New Orleans — Producer Scott Niemeyer’s independent Gold Circle Films can boast hits like “My Big Fat Greek Wedding’’ and “White Noise,’’ but he’s hoping his latest business venture, a post-production studio he wants to build in Algiers, will create an economic hit for his hometown.
Niemeyer has put together another company, Deep South, to bring that idea to life. He outlined the plans to the New Orleans Industrial Development Board earlier this week.
Niemeyer pointed out that film grew to be more than a $2 billion industry for Louisiana in 2011, a number he expects will be eclipsed by 2012 figures. Despite the success of Louisiana, especially the New Orleans area, in attracting the movie business, there’s still stiff competition, particularly from Atlanta, he said.

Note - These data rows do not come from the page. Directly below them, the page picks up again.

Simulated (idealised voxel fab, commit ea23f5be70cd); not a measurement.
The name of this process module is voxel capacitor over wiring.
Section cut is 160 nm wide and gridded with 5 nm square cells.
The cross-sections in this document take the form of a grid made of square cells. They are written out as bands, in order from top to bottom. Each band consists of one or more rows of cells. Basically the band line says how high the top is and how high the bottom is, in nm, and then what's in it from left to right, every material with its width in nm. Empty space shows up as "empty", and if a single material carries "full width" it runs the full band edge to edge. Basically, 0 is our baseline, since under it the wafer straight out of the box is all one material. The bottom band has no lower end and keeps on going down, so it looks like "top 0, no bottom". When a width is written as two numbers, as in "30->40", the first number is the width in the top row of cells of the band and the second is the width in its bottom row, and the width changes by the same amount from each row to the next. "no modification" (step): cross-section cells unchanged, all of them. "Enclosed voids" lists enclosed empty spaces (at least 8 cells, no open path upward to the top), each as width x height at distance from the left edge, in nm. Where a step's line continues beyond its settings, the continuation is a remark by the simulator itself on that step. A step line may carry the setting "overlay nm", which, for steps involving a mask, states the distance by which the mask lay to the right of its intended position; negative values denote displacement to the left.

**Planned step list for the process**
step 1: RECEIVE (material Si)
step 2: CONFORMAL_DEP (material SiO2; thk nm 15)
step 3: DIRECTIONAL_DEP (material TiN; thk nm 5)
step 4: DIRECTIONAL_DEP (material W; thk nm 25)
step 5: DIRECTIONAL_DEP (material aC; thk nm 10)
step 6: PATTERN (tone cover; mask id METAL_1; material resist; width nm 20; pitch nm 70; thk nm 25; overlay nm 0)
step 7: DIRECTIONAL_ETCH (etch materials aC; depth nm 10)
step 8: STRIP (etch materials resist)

Movie production is extremely portable, he said, and the industry will shoot movies where it makes sense economically. But post-production work is not as portable, and a studio would provide the facilities and workforce needed for that part of filmmaking.
That would enable the city and state to capture production dollars that are now going elsewhere, he said.
The facility also could alleviate pressure on parts of the city that are now used as locations by creating, for example, a French Quarter set.
The proposed studio would be built in two phases on land under the Crescent City Connection that’s bisected by Mardi Gras Boulevard, he said. The first phase would be 262,000 square feet of stages, office and support facilities. The second phase would include media and educational facilities, he said.
While Deep South is a separate venture, Niemeyer said Gold Circle would be able to drive business to it.
Board member Darrel J. Saizan Jr. encouraged Niemeyer to hire local people and reach out to local universities and colleges that are turning out graduates with training in film. Niemeyer said that is part of what he wants to accomplish.
Board member M. Cleland Powell asked Niemeyer whether his project would go away if Louisiana retreats from the tax credits and incentives that it now offers the motion picture industry.
Niemeyer said it’s critical for Louisiana to stay competitive with other places, especially Georgia. He pointed to New Mexico and Michigan as states that fundamentally changed their rules and saw their business erode “overnight.”